Joachim Breitner's Homepage
The problem with turing complete editors
I was just editing a file with vim and was about to do the same few strokes repeatedly. I vaguely remembered something about recording macros, so I tried it: I pressed q-1 to start recording, did my steps (a yank, a movement, an insert, a paste, a movement), and finished the recording with q. Now I could repeat these steps with @-1.
I then noticed that I forgot something at the end (moving the curser to the beginning of the line). I re-started recording (q-1), thought “hey, maybe I can insert the old recording here” and pressed @-1. Surprisingly, that worked. I added the missing movement and finshed the recording with q.
When I then tried to recall these commands with @-1, the editor froze and I was wondering whether the network connection went down (I was working over SSH). But it wasn’t, and it dawned me that vim did not insert my old commands when re-recording the macro, but just inserted the call to the macro itself. My text editor was caught in a infinite loop...

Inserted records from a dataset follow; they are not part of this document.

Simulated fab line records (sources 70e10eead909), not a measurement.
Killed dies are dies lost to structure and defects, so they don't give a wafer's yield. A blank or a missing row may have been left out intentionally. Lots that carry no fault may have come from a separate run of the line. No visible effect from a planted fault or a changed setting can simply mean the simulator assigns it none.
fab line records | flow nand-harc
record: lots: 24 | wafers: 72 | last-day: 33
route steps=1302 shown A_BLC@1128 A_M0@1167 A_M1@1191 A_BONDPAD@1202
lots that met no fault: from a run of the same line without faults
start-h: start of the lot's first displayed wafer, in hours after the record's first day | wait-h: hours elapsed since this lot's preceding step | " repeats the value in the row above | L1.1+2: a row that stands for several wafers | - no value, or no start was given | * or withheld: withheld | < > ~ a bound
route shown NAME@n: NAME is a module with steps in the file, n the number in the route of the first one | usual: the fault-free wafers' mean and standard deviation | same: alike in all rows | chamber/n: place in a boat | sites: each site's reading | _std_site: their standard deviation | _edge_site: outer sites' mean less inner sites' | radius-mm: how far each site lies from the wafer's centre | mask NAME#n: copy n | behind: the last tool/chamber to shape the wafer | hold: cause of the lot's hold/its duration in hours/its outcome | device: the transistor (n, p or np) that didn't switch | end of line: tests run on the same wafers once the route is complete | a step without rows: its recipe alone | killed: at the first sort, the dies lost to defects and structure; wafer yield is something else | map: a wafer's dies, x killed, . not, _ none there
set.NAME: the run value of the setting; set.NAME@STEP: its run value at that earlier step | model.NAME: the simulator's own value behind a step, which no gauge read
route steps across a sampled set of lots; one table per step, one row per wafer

Not too bad, I just killed vim, did not lose anything and everything was fine. But I think an editor, even vim, should somehow prevent such behaviour.
Comments
Sometimes it is more convenient to define a mapping instead of a macro -- then when it goes wrong, you can use the command line history to fix the definition without having to redo everything. Although hardcore vimmers do edit macros by pasting them into a buffer, editing, and yanking them back to the same register.
What he neglected to say, though, is that you can *append* to registers a-z by using capital letters.
So after doing the first recording with "qa", you could add the movement to next line with "qA".
:-)
I'm sure I could probably do the same thing in a better way, given that I wasn't as experienced with vim as I am now, but still occasionally useful.